Data Quality Problems in Process Mining and What To Do About Them — Part 11: Data Validation Session with Domain Expert

Expert interview

This is the eleventh article in our series on data quality problems for process mining. You can find an overview of all articles in the series here.

A common and unfortunate process mining scenario goes like this: You present a process problem that you have found in your process mining analysis to a group of process managers. They look at your process map and point out that this can’t be true. You dig into the data and find out that, actually, a data quality problem was the cause for the process pattern that you discovered.

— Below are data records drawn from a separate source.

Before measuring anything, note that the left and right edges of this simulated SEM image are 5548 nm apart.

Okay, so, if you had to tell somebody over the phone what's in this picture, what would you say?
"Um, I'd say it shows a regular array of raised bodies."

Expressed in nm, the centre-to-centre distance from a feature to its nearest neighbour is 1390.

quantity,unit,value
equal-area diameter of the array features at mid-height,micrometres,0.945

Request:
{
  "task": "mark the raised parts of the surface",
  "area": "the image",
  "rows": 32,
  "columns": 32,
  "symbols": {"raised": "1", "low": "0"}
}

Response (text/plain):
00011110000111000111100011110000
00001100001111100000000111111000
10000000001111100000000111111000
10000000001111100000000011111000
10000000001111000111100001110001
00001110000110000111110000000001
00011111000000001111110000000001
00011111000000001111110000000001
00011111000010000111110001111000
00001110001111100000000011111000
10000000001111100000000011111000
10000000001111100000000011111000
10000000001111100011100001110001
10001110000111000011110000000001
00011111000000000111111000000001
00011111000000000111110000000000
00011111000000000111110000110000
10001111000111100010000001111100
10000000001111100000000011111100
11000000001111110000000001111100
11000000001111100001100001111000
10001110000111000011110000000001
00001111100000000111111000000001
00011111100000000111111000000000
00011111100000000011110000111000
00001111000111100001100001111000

The problem with this scenario is that, even if you then go and fix the data quality problem, the trust that you have lost on the business side can often not be won back. They won’t trust your future results either, because “the data is all wrong”. That’s a pity, because there could have been great opportunities in analyzing and improving this process!

To avoid this, we recommend to plan a dedicated data validation session with a process or domain expert before you start the actual analysis phase in your project. To manage expectations, communicate that the purpose of the session is explicitly not yet to analyze the process, but to ensure that the data quality is good before you proceed with the analysis itself.

You can ask both a domain expert and a data expert to participate in the session, but especially the input of the domain expert is needed here, because you want to spot problems in the data from the perspective of the process owner for whom you are performing the analysis (you can book a separate meeting with a data expert to walk through your data questions later). Ideally, your domain expert has access to the operational system during the session, so that you can look up individual cases together if needed.

To organize the data validation session with the domain expert, you can do the following:

  • Start by explaining briefly what process mining is. Show up to a maximum of 5 slides and consider giving a very short demo with a clean and simple example. Unless they have recently participated in a presentation about process mining, you should assume that they either do not know what process mining is at all or only have a vague idea.
  • Then, restate the purpose of the session and explain that you want to validate the data with them and collect potential issues and questions on the way.
  • Consider asking them to draw a very simple process map (just boxes and arrows) of the process from their perspective with up to a maximum of 7 steps at a flip-chart or whiteboard. This will be useful as a reference point, when you are trying to understand the meaning of certain process steps later on in the meeting.
  • Show them the data in raw format (for example, in Excel) and explain where you got the data and how it was extracted. Point out the Case ID, Activity, and Timestamp columns that you are using.
  • Then, import the data in front of their eyes and go over the summary information (showing the timeframe of the data, the attributes, etc.). Afterwards, look at the process map and inspect the top variants with them. Look at some example cases and ask them: “Does this make sense to you?”. Write down any issues that they mention.
  • If you find strange patterns in the process behavior, filter the data to get to some example cases for further context. Simplify the process map if needed (see this article on simplification strategies) and interactively look into the issues that you find together. Try to find answers to questions right in the session if possible and otherwise write them up as an action point.
  • If you can, look up a few cases in the operational system together (many systems allow you to search by case number, or customer number, and inspect the history of an individual case) and compare them with the case sequences that you find in Disco to see whether they match up as expected.
  • Of course, you may have already run into questions yourself while going through the data quality checklist before this data validation session. You can go through them with the domain expert to see whether they have some explanations for the problems that you have observed.

You may find that the domain expert brings up questions about the process that are relevant for the analysis itself. This is great and you should write them down, but do not get side-tracked by the analysis and steer the session back to your data quality questions to make sure you achieve the goal of this meeting: To validate the data quality and uncover any issues with the data that might need to be cleaned up.

After the validation session, follow-up on all of the discovered data problems and investigate them. Also, keep track which of your original process questions may be affected by the data quality issues that you found. Document the actions that you have taken, or intend to take, to fix them.